I'm working with a program with a networking protocol that is using RSA keys to authenticate clients. I am looking to replace the custom authentication protocol with TLS (as it's a vetted protocol). I can use self-signed certificates or RFC 7250 for client authentication. The problem is that there are some use cases for the program where the standard PKI system (i.e. trusted root certificates) isn't viable for authenticating the server. (The program needs to be able to connect to servers on a LAN and it's not reasonable to have users setup their own roots to do it). Looking into "client-only authentication", I found questions like this one where the answer suggests reversing the TLS client and server roles. However, I'm not sure that's the right answer for my use case. I could also just have the server use its own cert/key as its identity and have the client accept any identity when it doesn't know what to expect. I have problems/questions about both solutions:
Using the server identities seems like the most sensible solution to me. Most connections will be able to use an authority to know what the server identity should be, the one case where an un-authenticated client needs to be able to connect will be simpler, and using the protocol in the correct direction might have some optimization advantages. The issue is that I don't know if client authentication is secure when the server authentication may not be. Looking at the specifications, the client and server authentication protocols are similar enough that it should still be secure, but since the spec doesn't allow for "client-only authentication", it's clearly not an intended use case. Is there any reason/evidence to believe that client authentication would or would not be secure when ignoring the server's authentication identity?

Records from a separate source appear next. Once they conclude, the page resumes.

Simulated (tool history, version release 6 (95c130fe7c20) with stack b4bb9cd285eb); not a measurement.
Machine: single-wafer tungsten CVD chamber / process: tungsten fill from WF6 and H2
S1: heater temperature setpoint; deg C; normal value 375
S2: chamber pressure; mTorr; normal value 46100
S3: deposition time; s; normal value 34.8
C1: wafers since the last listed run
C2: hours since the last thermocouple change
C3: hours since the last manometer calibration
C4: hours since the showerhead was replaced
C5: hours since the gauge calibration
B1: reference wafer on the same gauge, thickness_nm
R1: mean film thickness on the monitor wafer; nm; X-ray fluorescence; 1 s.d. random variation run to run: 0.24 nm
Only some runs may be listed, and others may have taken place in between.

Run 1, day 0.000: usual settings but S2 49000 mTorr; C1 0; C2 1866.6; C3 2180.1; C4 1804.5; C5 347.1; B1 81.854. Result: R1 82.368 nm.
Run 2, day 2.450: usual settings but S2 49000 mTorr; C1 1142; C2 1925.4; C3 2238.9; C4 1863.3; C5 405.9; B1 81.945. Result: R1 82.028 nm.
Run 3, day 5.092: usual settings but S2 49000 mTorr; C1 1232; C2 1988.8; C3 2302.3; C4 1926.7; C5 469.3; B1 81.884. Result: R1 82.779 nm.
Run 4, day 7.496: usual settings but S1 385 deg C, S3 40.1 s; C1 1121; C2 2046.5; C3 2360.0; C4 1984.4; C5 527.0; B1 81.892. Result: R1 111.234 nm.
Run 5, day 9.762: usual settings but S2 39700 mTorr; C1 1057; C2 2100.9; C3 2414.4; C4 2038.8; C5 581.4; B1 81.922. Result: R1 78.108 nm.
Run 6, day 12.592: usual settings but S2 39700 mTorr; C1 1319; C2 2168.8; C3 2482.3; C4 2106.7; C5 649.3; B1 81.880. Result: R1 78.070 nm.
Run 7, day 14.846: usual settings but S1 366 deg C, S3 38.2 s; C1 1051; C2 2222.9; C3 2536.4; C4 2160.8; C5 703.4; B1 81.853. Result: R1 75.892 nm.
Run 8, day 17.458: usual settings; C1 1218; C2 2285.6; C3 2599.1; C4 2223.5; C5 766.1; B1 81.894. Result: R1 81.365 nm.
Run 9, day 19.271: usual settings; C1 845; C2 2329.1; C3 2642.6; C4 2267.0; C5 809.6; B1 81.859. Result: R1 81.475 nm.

Having the client act as the TLS server, being a method suggested multiple times here, seems to be the method with the most guarunteed security, but would be a little tricker to implement. The main thing I'm interested in with this method is what other effects of switching the TLS roles would be. TLS is obviously an asymmetric protocol, but what other asymmetries are there other than authentication? The one I know of is that, while the server ultimately chooses the cipher suite, it's the client that indicates its cipher suite preference that the server normally considers. I found SSL_OP_CIPHER_SERVER_PREFERENCE
to correct this in OpenSSL. What other effects of switching the TLS roles should I consider?
Which method would you reccomend in the end? To add a few points, I'm not worried about the server sometimes not being authenticated. Confidentiality isn't a high priority (just a side effect of authentication), and the protocol is mostly the client sending "commands" to the server, so someone impersonating a server isn't going to be able to do much. The only thing that server authentication could reasonably protect would be an optional password authentication, but I'm looking into implementing a PAKE for that, so it shouldn't be a concern.